Devin J. Cornell: UCSB Instructional Development Grant

John Mohr and I recently received a grant for undergraduate instructional development aimed at creating a tool for non-programmers to run and analyze LDA and NMF topic models on a provided set of texts. We chose to make this tool accessable to non-coders so that it can be integrated into general sociology courses where most students have very little technical experience. The tool generates topic-token and document-topic distributions as an excel spreadsheet, allowing students to run analyses and generate figures from within an interface they may be familiar with. The tool uses a command-line interface and can be installed using the command pip install easytext (github repo).

The command line interface is particularly focused on generating spreadsheets that students can then view and manipulate in a spreadsheet program like Excel or LibreOffice. Students can perform interpretive analysis by going between EasyText output spreadsheets and the original texts, or feed the output into a quantitative analysis program like R or Stata. The program supports features for simple word counting, noun phrase detection, Named Entity Recognition, noun-verb pair detection, entity-verb detection, prepositional phrase extraction, basic sentiment analysis, topic modeling, and the GloVe word embedding algorithm.

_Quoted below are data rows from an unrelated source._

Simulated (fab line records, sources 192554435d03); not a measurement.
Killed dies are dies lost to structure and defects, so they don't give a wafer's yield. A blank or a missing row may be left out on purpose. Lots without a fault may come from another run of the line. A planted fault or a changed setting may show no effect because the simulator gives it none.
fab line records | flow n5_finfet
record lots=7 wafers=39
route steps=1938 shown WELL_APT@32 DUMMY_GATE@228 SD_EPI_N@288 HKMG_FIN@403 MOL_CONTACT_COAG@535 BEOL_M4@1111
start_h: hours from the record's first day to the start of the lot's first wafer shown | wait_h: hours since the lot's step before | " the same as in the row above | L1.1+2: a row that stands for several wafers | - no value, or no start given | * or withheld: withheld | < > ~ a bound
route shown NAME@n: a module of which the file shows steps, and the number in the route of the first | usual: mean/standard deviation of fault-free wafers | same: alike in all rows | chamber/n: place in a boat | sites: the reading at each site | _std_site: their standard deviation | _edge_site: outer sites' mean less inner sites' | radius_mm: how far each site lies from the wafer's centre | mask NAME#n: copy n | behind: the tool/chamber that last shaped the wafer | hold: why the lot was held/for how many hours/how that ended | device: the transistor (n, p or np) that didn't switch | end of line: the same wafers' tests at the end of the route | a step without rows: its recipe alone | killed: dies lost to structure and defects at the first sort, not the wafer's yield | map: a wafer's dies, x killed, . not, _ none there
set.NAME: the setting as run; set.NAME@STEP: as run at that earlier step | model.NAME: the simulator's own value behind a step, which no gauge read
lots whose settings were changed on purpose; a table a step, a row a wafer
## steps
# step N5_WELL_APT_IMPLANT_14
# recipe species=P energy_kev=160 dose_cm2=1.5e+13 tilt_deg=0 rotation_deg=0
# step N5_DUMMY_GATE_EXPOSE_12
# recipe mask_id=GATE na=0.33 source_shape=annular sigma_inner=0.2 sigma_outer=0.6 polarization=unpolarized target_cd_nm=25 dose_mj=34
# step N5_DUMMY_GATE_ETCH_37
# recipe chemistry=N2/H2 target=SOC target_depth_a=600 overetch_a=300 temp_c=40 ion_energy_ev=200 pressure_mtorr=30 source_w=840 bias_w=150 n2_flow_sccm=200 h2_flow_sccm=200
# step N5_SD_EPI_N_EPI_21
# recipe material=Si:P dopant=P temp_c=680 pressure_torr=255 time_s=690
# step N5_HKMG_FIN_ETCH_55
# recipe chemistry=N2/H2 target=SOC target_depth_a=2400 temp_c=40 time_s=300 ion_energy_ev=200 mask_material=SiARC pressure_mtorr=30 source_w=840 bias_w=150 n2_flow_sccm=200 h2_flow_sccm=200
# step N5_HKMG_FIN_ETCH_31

While there are debates about the role of topic modeling and other algorithmic approaches to text analysis requiring interpretation, our undergraduate students have shown enthusiasm and diligence in considering the limitations and strengths of such tools (see an example of a student I mentored). In many ways, their experiences with text analysis algorithms have forced them to think beyond the familiarity of p-values and confidence intervals to establish different kinds of patterns in the social world – ones that may be partially out-of-reach with classical sociological research methods. And in this process, they are forced to consider the promises and pitfalls of using these algorithms for analyses.

See the README and Command Reference pages for usage examples.

As an example use case, consider a time when you have a spreadsheet of document names and texts called “mytextdata.xls”. Let’s assume that the column name of document names is “title” and the column of texts is simply “text”. To run a topic model of this text data with 10 topics that outputs to “mytopicmodel.xls”, we would use the following command:

python -m easytext topicmodel -n 10 mytextdata.xls –doclabelcol “title” –textcol “text” mytopicmodel.xls

The topic model output spreadsheet contains four sheets: doc_topic, topic_words, doc_summary, and topic_summary. easytext spreadsheet example

While doc_topic contains rows as documents and columns as topic probabilities and topic_words contains topics as words and word probabilities as columns, the doc_summary and topic_summary sheets are meant to assist with interpretation; the topics most closely associated with each document and the words most closely associated with each topic, respectively.

Any topic model interpretation of course relies on referring back to the text of the original documents themselves, but this spreadsheet is designed to help with the process of linking the statistical topic model with the content and form of texts.

Further documentation is needed to push this into an instructional tool, but this is a good first step towards that end.